Suppose a variable \(x\) can only exist in one state. Then using the above equation, the entropy is calculated like below.

\[\begin{align*} & h(x) = -p(x)\log{p(x)} \\ & h(x) = -1 \log{1} = 0 \end{align*}\]

Intuitively this makes sense. A variable that can only exist in one state has no uncertainty so the entropy/uncertainty in it’s possible state must be zero. Things get interesting when you add more states. For example, a variable than can exist in two states with equal probability of either state has the following entropy.

\[\begin{align*} & h(x) = - \sum_{x \in \mathcal{X}}p(x) \log{p(x)} \\ & h(x) = - [\frac{1}{2}\log{\frac{1}{2}} + \frac{1}{2}\log{\frac{1}{2}}] \\ & h(x) = - [-\frac{1}{2} - \frac{1}{2}]\\ & h(x) = - [-1] = 1 \end{align*}\]

Unlike before, it is not immediately clear why this is true. The connection is more clear when thinking in terms of bits and binary numbers. A single bit of information can be used to represent two possible states. Thus, any variable that can exist in two possible states of equal probability requires at most a single bit of information to fully describe. Hence, the uncertainty of the variable is one.

Unsurprisingly, variables can be far more complex and in most cases, some states can be more probable than others. For example, an unfair coin toss can be represented as a variable with two states with different probabilities. Suppose for instance that the probability of heads is 25%. Then the entropy of the variable is defined like below.

\[\begin{align*} & h(x) = - \sum_{x \in [Heads,\; Tails]}p(x) \log{p(x)} \\ & h(x) = - [Heads + Tails] \\ & h(x) = - [\frac{1}{4}\log(\frac{1}{4}) + \frac{3}{4}\log(\frac{3}{4})] \\ & h(x) = - [\frac{1}{4}(-2) + \frac{3}{4}(-0.415)]\\ & h(x) = - [-0.5 - 0.311]\\ & h(x) = - [-0.811] = 0.811 \end{align*}\]

An interesting thing about this result is that it’s less than if the possible states are uniformly distributed. A non-uniform distribution implies some states are more likely than others and therefore the inherent uncertainty of the variable must be smaller! Let’s now take a look at how entropy is used in machine learning.

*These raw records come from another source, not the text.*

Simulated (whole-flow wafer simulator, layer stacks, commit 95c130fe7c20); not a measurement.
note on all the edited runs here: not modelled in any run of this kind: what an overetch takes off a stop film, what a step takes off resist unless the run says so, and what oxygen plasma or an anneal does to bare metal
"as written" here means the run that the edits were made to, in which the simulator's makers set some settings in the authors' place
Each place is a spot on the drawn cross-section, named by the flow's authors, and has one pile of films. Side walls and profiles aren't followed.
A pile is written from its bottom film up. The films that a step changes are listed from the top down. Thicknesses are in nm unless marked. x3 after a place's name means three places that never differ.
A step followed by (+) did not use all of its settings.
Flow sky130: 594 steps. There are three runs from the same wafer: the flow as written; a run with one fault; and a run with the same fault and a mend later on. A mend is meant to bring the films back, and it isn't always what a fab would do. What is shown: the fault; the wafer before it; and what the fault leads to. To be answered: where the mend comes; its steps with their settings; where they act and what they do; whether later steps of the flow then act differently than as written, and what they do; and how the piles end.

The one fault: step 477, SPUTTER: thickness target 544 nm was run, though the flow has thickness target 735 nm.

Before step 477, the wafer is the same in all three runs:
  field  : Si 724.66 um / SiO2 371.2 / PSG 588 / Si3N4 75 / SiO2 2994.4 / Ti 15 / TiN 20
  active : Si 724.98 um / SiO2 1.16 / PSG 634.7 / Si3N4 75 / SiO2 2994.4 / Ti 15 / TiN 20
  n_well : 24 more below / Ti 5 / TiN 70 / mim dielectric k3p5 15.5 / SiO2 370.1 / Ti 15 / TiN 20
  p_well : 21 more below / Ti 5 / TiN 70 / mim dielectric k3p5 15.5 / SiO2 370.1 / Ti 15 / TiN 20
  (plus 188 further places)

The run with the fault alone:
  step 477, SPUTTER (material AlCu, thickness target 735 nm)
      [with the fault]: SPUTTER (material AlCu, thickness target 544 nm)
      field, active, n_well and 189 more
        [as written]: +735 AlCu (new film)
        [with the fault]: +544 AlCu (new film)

Cross Entropy & Machine Learning

Although entropy is encountered frequently in ML, the most common occurrence is the cross entropy loss function. For classification tasks, the goal is to train a model to map an input \(x\) to some distribution over n-classes. Under the assumption that all of the n-classes are possible states that the variable \(x\) can exists in, it logically follows from the previous discussion that a good approximating distribution is one with minimum uncertainty. The cross entropy loss function can be used to train an ml-model to approximate this minimum uncertainty distribution. The mathematical definition of cross entropy is given below.

\[H(p, x) = - \sum_{x \in \mathcal{X}} p(x) \log{q(x)}\]

This definition looks very similar to the definition of entropy with a slight distinction in the probability distributions. The cross entropy is a metric that compares two distributions \(q(x)\) and \(p(x)\), by measuring how much more inefficient it is to represent states from \(p(x)\) using \(q(x)\). Because classification is often a supervised training problem, we can compute the true distribution \(p(x)\) while using the ml-model to represent \(q(x)\). Thus, minimizing the cross entropy loss will slowly shift \(q(x)\) to represent the true distribution \(p(x)\).

For example, suppose for a coin toss the \(p(x)\) was 50/50. If we were training a machine learning model \(q(x)\) and its current prediction were 25% heads and 75% tails, the cross entropy would be:

\[\begin{align*} & H(p,q)= - \sum_{x \in [Heads, Tails]} p(x) \log{q(x)}\\ & H(p,q) = - [Heads + Tails] \\ & H(p,q) = - [\frac{1}{2}\log{\frac{1}{4}} + \frac{1}{2}\log{\frac{3}{4}}]\\ & H(p,q) = - [-1.208]\\ & H(p,q) = 1.20 \end{align*}\]

As expected, the coss entropy(1.20) is greater than the true entropy(1) for a fair coin toss! Now lets see what happens to the cross entropy if we had computed the gradients and updated the weights for the model and the new model predicts the probability of heads is 40%.

\[\begin{align*} & H(p,q)= - \sum_{x \in [Heads, Tails]} p(x) \log{q(x)}\\ & H(p,q) = - [Heads + Tails] \\ & H(p,q) = - [\frac{1}{2}\log{\frac{2}{5}} + \frac{1}{2}\log{\frac{3}{5}}]\\ & H(p,q) = - [-1.029]\\ & H(p,q) = 1.029 \end{align*}\]

As we expect, the entropy is getting closer to 1 as the distribution \(q(x)\) better approximates \(p(x)\)! This shows how the cross entropy loss can be used as a loss function for approximating probability distributions!